In 2004, Cozell Lyons entered the Merchant and Farmers Bank in Philadelphia sporting a pair of purple sunglasses. Lyons then displayed a blue checkbook cover containing a note which instructed teller Felicia Cook to remain quiet because Lyons had a gun in his pocket.
Lyons then handed Cook a clear plastic bag, into which Cook immediately began placing money, including bills that had been earmarked by the bank for use in the event of a robbery. These bills, referred to as “bait money,” have serial numbers which have been recorded by the bank for purposes of identifying the funds after a robbery has occurred.
After learning his identity, Officer Jimmy Reid, an investigator with the Philadelphia Police Department, and Danny Knight, of the Mississippi Bureau of Investigations, went to Lyons’s mother’s house in search of him. After obtaining consent from Claudia Lyons, his mother, officers found a suitcase and a pair of purple sunglasses on the bed in Cozell Lyons bedroom.
The officers obtained an arrest warrant and subsequently arrested Lyons. When Lyons was arrested, the police discovered a key to a room registered to Edna Woods at the local Day’s Inn. After securing a warrant, the police searched the motel room, finding the bait money from the robbery.

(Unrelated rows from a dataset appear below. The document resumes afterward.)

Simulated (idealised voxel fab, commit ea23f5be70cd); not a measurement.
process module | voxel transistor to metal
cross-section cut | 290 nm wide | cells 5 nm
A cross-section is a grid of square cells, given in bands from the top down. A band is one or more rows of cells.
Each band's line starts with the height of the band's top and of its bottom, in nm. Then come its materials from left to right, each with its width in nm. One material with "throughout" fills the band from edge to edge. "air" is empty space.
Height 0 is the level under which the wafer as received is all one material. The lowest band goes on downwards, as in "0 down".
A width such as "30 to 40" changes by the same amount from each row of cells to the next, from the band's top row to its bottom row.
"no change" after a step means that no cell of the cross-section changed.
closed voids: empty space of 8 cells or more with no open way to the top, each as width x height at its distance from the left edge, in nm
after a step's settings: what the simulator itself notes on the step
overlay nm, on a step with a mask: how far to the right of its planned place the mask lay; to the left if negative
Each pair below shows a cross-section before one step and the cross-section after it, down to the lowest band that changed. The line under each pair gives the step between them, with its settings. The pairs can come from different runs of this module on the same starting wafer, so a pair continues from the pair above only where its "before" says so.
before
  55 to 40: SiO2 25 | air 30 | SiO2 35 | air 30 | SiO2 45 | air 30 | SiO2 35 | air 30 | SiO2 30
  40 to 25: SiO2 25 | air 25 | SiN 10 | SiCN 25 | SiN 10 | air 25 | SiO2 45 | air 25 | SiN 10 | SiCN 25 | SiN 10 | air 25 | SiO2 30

Lyons was convicted of armed robbery and sentenced to 28 years. On appeal, he argued the search at the hotel was illegal. MCOA affirmed.
Lyons argues that the police conducted a warrantless trespass into the hotel room, and that the court erred in failing to suppress the money discovered in the room. Lyons cites to Davidson v. State, 240 So. 2d 463 (Miss. 1970).
In Davidson, the defendant was convicted of receiving a stolen tractor. A game warden spotted the tractor on land owned by Davidson, and the warden entered the land to retrieve the tractor’s serial number. The warden then submitted the information to the Quitman County Sheriff’s Department, who secured a warrant to search the defendant’s property. MSC reversed the conviction, finding that the warden illegally searched Davidson’s property.
Unlike Davidson, Lyons has failed to establish that he had a reasonable expectation of privacy in Edna Woods’s motel room at the Day’s Inn. In White v. State, 571 So. 2d 956 (Miss. 1990), MSC said that a person has standing to object when they have a reasonable expectation of privacy.
Lyon’s attorney did not produce any evidence that Lyons had any expectation of privacy in the room, nor did he advance such an argument before the trial court. As Lyons did not produce evidence that he had a reasonable expectation of privacy in Woods’s hotel room, he lacked standing to contest the search and the admission of the evidence obtained as a result of the search.